Page MenuHomePhabricator

Audit GrowthExperiments for XSS vulnerabilities
Closed, ResolvedPublicSecurity

Description

Few moments ago, I filled tasks for a couple of XSS vulnerabilities found in GrowthExperiments. SInce there's at least three of them (and I could probably find more, as it didn't take much effort after I spotted the initial one, T289063), I'm also filling an auditing task to systematically look for similar pattern in the rest of GrowthExperiments codebase, to make sure nothing was missed.

The general pattern is that DashboardModule abstract class, that's used for creating modularized dashboard special pages calls methods like getFooter, which is then displayed in a standard place of the module. For getFooter(), the output ends up in the footer.

The caveat is that those method are expected to output raw HTML, rather than strings. It's possible to output raw messages, but in that case, ->parse() or ->escaped() must be used. This caused several XSS vulns in the codebase.

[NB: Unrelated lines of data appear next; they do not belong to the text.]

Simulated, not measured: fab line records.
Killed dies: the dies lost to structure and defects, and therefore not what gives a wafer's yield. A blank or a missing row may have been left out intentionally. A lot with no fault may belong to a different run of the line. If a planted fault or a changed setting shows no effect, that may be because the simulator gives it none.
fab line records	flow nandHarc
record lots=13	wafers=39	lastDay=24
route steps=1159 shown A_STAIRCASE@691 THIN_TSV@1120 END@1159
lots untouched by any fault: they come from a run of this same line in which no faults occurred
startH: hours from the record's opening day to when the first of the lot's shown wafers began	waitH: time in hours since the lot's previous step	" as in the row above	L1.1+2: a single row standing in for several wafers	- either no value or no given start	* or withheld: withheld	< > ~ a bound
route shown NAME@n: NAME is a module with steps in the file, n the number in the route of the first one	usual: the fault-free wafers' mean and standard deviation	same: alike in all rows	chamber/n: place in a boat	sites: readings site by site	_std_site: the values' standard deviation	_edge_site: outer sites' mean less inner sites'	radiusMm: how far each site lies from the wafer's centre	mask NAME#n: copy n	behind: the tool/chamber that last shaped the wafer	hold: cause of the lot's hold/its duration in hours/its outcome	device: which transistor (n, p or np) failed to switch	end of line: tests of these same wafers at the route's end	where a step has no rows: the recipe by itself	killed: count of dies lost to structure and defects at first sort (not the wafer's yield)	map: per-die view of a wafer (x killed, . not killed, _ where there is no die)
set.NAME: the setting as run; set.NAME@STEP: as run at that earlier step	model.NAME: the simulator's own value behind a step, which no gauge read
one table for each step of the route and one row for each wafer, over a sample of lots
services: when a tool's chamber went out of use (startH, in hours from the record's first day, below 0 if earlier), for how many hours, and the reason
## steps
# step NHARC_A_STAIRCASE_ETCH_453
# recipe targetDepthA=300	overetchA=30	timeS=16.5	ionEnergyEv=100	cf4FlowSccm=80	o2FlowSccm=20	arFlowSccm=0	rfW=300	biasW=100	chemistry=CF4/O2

IMO, that pattern is not ideal -- it's very easy to make a mistake. I think that instead, something like HtmlArmor should be used to mark HTML that's intentionally raw HTML, treating everything else as text that needs to be escaped.

Event Timeline

Urbanecm_WMF closed subtask Restricted Task as Invalid.Aug 17 2021, 3:09 PM

One thing to audit here is why the phan-taint plugin did not flag these issues (which seem fairly straightforward).

One thing to audit here is why the phan-taint plugin did not flag these issues (which seem fairly straightforward).

I'm not sure this type of check is fairly straight-forward, at least not for phan-taint-check. There may be a depth issue going on in this case as there are at least a few layers of class/interface/function obfuscation going on before the messages from the various header and subheader content methods are actually rendered. In contrast, phan-taint-check finds these when they are immediately echo'd, as in this test patch set: https://gerrit.wikimedia.org/r/713693. @Daimona might have more thoughts on this, as they are far more intimate with the phan-taint-check code at this point. But again, this may or may not be an easy fix for phan-taint-check.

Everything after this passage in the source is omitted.